5th SUNDAY of EASTER

SCRIPTURE: Acts 6:1-7; 1 Peter 2:1-10; John 14:1-12

Our story this week from the early life of the church in the book of Acts

points to problems that arose as the community increased in size,

and as it became a community of mixed races and background.

The "hellenists" referred to were Greek people, non-Jews,

who noticed that their poor widows were being neglected.

The story is important as one of many in the scripture

where the community had to adapt its structure

to meet new human needs more effectively.

No solution was final or total,

but what is important is this liberal and practical will to adapt.

Both the second and third readings, from Peter’s letter and John’s Gospel,

speak to those who are new in faith,

and yet they encourage us old-timers too.

Peter puts together a long list of metaphors

about the dignity of the Christian way of life,

all of them from the older Hebrew scriptures.

Placed together in this letter,

they make a powerful teaching about community

that encourages people through the ages

with its freshness and hope.

In the passage from John’s Gospel,

the words of Jesus at the Last Supper

continue to cut through the darkness of our worries,

pointing with great simplicity to the

central and sufficient presence of Jesus

as the core of our way of life.

 

HOMILY. 5th Sunday of Easter–A

"Remembering our Holiness"

I just want to underline this event of conflict and resolution

that we heard from the Acts of the Apostles.

So what has happened?

The inclusion of gentiles, the European Greeks,

seems in itself to be an underlying tension, even in Jerusalem.

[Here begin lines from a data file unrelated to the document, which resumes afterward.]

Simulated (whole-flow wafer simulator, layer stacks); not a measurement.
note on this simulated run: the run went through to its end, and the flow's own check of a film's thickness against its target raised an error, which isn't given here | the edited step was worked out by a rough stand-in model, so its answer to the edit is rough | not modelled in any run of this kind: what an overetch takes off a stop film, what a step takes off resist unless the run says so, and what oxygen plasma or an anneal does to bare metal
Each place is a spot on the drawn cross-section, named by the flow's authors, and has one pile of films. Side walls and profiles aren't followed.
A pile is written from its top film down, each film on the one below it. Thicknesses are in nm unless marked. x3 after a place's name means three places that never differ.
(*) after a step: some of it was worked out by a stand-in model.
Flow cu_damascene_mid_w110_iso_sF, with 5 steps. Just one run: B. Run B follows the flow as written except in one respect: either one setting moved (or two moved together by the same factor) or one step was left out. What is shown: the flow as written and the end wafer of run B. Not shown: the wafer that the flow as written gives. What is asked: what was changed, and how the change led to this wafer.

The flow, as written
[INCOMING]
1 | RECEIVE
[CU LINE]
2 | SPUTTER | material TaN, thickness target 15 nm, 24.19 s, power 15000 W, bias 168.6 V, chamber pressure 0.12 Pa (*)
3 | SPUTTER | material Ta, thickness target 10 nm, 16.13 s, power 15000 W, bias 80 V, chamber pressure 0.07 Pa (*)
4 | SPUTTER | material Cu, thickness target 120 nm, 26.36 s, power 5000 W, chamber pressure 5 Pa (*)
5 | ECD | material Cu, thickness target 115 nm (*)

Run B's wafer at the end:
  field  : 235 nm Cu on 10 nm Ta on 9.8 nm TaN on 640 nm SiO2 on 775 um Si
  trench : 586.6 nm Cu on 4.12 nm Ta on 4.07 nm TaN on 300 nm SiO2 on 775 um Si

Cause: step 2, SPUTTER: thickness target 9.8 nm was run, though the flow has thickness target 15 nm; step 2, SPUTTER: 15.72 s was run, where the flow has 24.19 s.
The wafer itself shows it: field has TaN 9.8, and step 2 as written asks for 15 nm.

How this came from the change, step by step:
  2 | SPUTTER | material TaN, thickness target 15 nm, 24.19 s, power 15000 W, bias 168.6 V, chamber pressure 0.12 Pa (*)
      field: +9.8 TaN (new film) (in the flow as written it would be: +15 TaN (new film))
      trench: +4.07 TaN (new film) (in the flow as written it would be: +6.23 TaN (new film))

And a vocation crisis shows up: there is not enough time

for the Twelve and their helpers to see to everybody’s needs.

So a kind of prejudicial ministry grows up

that leaves out the foreigners and prefers the widows of the Jewish folks.

 

I wouldn’t be surprised if at first Peter and the rest got defensive.

There may have been some blame or hard feelings.

But then the community shows itself to be flexible, responsive.

Arguing and blaming will not let the word of God through,

but when the whole community was entrusted with the task of choosing new help,

this allowed for growth and peace.

It was a structural change about ministry and church life, very early in our history.

 

At the level of a parish, the local church, conflict and complaint

happens with some frequency. I’m sure you know this.

And when it’s important, it stays around a while, and can yield good results.

Some of our parents here in the parish have felt a need

for children to understand Sunday worship more from the inside.

You may have taken part at an open meeting in February where this came up.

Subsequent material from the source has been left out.